Dear Wrestling,
I learned about Jose Ortega y Gasset in a dual Religious Studies/Philosophy course called "Who Am I and How Do I Know?" He was a Spanish philosopher and his answer is, "I am myself and my circumstances." We'll skip the how he knows for now, although it's great and you should read about it.
I am very, very taken with his idea. Basically, humans are stories we tell ourselves specifically when we run into obstacles. And in a way, we don't really exist without those obstacles. On the one hand, there isn't really a time in our lives in which we are totally unopposed or free--even as infants, we get hungry or hurt or frightened, and then we have to deal with that. How we deal with it, our response to an obstacle, is who we are--that moment when consideration coalesces into decision or action--that is who we are. Both the choice, and the story we tell ourselves about it.
As an example. Let's say, happiest of fortunes, that you're Kevin Owens. You have one of the most ridiculously idyllic families in recorded history. You love them with a love like the burning heart of the sun, and you want to provide them with everything they could ever need or want. But. There are obstacles. The opinions of others who have power over your career; other wrestlers nearly as good as you; human limitations like needing to sleep occasionally. Lots of different obstacles that could prevent your plan of giving your family everything.
So what do you do? Do you succumb and settle for less? Do you struggle diligently and take life's knocks and eventually reach your goals? Do you change in the ways that people insist upon in order to gain their acceptance and hopefully employment/cash/championships? Or do you spit and curse and promote yourself and stubbornly live life as you wish and simply outperform everyone you're put up against, and thereby gain the things you want—in the way you want them?
That choice, that program of living is how we, and you, know who you are.
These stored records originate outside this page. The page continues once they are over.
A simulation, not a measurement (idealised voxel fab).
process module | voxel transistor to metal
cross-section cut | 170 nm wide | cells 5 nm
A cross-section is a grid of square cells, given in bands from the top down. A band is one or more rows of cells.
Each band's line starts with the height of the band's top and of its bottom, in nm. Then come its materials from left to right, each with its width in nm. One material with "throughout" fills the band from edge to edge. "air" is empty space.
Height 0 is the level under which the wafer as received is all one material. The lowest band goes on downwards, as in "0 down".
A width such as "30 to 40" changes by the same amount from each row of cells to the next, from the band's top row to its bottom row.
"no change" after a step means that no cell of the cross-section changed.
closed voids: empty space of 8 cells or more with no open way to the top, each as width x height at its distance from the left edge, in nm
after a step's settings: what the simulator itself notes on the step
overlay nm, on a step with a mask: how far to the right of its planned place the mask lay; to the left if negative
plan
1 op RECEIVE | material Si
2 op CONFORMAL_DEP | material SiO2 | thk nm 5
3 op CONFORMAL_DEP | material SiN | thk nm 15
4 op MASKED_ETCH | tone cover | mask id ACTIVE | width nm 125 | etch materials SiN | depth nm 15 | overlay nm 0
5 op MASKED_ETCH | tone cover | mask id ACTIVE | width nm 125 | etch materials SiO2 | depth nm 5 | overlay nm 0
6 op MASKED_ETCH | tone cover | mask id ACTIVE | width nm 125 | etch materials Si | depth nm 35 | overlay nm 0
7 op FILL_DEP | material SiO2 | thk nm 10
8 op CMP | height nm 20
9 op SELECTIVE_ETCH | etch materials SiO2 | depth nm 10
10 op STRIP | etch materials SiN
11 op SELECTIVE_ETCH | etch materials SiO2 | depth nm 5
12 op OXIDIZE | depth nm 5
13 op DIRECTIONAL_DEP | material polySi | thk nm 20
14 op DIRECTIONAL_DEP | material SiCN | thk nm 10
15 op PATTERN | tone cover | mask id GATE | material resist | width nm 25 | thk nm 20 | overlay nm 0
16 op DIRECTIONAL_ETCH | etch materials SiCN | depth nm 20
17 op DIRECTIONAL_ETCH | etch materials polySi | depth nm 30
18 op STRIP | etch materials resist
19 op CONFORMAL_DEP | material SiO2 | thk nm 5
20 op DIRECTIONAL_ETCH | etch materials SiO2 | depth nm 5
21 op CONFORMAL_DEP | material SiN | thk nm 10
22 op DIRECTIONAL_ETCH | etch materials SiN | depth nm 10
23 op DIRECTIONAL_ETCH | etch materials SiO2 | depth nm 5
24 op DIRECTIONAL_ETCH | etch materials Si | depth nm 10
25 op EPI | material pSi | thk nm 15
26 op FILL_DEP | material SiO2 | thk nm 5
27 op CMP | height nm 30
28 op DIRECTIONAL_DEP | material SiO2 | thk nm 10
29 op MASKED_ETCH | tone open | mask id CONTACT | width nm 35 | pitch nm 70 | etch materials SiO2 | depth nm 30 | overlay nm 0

So wrestling. You, dear Wrestling, seem to have at some point in the storied past heard about this theory and said, "Well, I guess we know what the foundation of everything we're ever going to do is, then." I am new to this, as you know, so I can't say this with utter certainty for every character, but of the ones I know, this is absolutely how they work. Kevin's a good example, but look at Sami Zayn too--if ever there was a character defined by running into brick walls and attempting to overcome them, it's him! John Cena is a fun example, because he starts as an underdog and eventually transitions to the corporate spokesperson we know today.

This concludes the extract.